Did you think that there was something more going on with the recent 1.25 million pound F150 EV train pull? Let us know.
Yeah, that F150 EV story reminded me right away of the man who pulled a 261 Ton commuter train with his teeth! The rolling friction of steel rail car wheels is VERY low, so the toughest part is just to get it started rolling, then most any heavy vehicle with good torque and traction can keep it going. Still, the promotion is more important to me because it actually shows Ford's intention to build an EV F150, and shows that Ford has not forgotten EVs, despite their sad announcement that they are stopping the production of most of their EVs and economy cars in general. I would love to see GM and Chrysler show a similarly grand EV promotion.
Thanks Dean, while I came to the same conclusion as you did, I also think it shows Ford's intention to built the F150 EV and support it. And, when you think about it I agree, the whole stunt was really neat, still it did deserve a bit of explanation because you KNOW someone someday will attempt to pull at least one railcar and won't really know what to do, possible leaving his entire driveline on the ground.

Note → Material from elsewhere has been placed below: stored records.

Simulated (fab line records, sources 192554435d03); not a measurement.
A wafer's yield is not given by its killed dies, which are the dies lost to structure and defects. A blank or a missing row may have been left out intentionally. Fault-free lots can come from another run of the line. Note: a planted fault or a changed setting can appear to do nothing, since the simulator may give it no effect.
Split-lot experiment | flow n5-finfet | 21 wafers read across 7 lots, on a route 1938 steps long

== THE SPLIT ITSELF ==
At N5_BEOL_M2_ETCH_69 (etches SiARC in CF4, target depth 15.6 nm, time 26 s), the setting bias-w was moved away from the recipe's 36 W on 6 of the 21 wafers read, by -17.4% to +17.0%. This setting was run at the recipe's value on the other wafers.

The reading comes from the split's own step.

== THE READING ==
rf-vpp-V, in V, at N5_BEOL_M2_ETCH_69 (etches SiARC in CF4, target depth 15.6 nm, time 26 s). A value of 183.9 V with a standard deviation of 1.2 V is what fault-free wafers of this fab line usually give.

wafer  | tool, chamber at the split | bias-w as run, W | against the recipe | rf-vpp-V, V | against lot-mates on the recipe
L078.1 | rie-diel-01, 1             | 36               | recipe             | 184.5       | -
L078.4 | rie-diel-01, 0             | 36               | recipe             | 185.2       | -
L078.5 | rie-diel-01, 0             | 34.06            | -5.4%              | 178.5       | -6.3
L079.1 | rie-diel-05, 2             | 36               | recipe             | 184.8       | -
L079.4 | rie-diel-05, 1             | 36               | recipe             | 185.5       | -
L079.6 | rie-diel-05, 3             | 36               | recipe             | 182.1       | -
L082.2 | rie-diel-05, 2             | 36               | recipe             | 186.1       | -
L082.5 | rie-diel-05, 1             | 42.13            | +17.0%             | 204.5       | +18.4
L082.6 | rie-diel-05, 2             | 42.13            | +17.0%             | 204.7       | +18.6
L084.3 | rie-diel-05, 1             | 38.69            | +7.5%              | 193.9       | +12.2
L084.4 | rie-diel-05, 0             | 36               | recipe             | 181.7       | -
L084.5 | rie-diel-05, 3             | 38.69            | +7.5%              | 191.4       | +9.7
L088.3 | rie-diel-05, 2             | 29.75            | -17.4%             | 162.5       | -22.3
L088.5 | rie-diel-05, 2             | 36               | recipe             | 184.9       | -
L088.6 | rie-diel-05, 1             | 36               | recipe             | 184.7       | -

This speaks to the wider idea that any major automaker putting effort into promoting their EV credentials is a positive sign. Audi ads for the eTron during the SuperBowl and placement in Avengers Endgame, for example, or the more recent VW "Drive Bigger" campaign. It doesn't mean they're suddenly competitive in the EV space, but it certainly shows an intent to build a brand there. I don't think these companies spend big money on ads and PR stunts like this just to say "we could compete if we wanted to."
None of this ever impresses me because its never relevant to what I would do myself with a vehicle. Give me more practical stats like range, how well does it pull a trailer or load. What is the charging requirements and how long to charge. I think we all get that electric motors by design have incredible torque from dead start. Tesla has proven this and yet means little in real world driving. Sure, I guess next time I need to move some train cars I know what to use. Otherwise, give me some real world useful facts.
When I have the facts about torque, range, length of charge, etc, you'll have them. You make a good point.